New study shows producers where and how to grow cellulosic biofuel crops
January 16, 2018, University of Illinois at Urbana-Champaign
Mixed herbaceous energy crops grown on Conservation Reserve Program land did not yield as well as other production systems. Credit: Lauren Quinn
According to a recent ruling by the United States Environmental Protection Agency, 288 million gallons of cellulosic biofuel must be blended into the U.S. gasoline supply in 2018. Although this figure is down slightly from last year, the industry is still growing at a modest pace. However, until now, producers have had to rely on incomplete information and unrealistic, small-scale studies in guiding their decisions about which feedstocks to grow, and where. A new multi-institution report provides practical agronomic data for five cellulosic feedstocks, which could improve adoption and increase production across the country.
“Early yield estimates were based on data from small research plots, but they weren’t realistic. Our main goal with this project was to determine whether these species could be viable crops when grown on the farm scale,” says D.K. Lee, associate professor in the Department of Crop Sciences at the University of Illinois and leader of the prairie mixture portion of the study.
The project, backed by the U.S. Department of Energy and the Sun Grant Initiative, began in 2008 and includes researchers from 26 institutions. Together, they evaluated the bioenergy potential of switchgrass, Miscanthus, sorghum, energycane, and prairie mixtures in long-term trials spanning a wide geographical area. Due to shortages in plant materials, Miscanthus and energycane were grown on smaller plots than the other crops, but researchers say the new results are still valuable for producers.
“Although making real-world decisions and recommendations based on performance data from small plots is less desirable than from field-scale plots, we feel comfortable with the Miscanthus results since they were based on 33 data sets collected from five sites over seven years,” says Tom Voigt, professor in the crop sciences department at U of I and leader of the Miscanthus portion of the study.
Crops were grown for five to seven years in multiple locations and with varying levels of nitrogen fertilizer. Although most of the crops are known to tolerate poor soil quality, the researchers found that they all benefitted from at least some nitrogen. For example, Miscanthus did best with an application of 53.5 pounds per acre.
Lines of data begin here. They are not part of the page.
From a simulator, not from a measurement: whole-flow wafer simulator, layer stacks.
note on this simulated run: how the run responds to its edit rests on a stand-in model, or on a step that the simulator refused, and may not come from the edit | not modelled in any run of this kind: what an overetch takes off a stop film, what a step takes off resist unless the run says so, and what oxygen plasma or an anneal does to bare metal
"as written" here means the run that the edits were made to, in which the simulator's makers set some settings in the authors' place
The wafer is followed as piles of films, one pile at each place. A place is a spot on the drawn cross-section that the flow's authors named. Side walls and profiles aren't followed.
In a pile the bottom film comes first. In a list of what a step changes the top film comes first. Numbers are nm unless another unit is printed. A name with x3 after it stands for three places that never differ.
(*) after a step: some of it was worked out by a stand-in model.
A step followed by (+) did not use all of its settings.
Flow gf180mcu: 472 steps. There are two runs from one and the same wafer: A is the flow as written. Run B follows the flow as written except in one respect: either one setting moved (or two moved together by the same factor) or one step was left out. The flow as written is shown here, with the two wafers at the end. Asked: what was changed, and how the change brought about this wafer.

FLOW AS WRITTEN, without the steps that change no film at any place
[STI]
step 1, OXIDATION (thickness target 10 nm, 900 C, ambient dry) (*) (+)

“When we didn’t fertilize with any nitrogen, yields dropped over time. But if we used too much, 107 pounds per acre, we were increasing nitrous oxide emissions and nitrate leaching,” says Voigt. “There is some need for fertilization, but it should be tailored to specific locations.”
Prairie mixtures, which were grown on land enrolled in the Conservation Reserve Program (CRP), also benefitted from added nitrogen. Yield kept increasing with the addition of up to 100 pounds per acre, but Lee says producers would have to weigh the yield benefit against the cost of the fertilizer.
“Even though it increased yield, it is economically not profitable to use more than 50 pounds of nitrogen per acre.”
And although most of the crops are somewhat drought-tolerant, precipitation made a difference.
“Miscanthus production was directly related to precipitation,” Voigt says. “In areas where precipitation was down, yields generally dropped. However, it did depend on timing. If there was a good amount of water in the winter, plants could get going pretty well in the spring. But if we had little rainfall after that, that hurt yields.”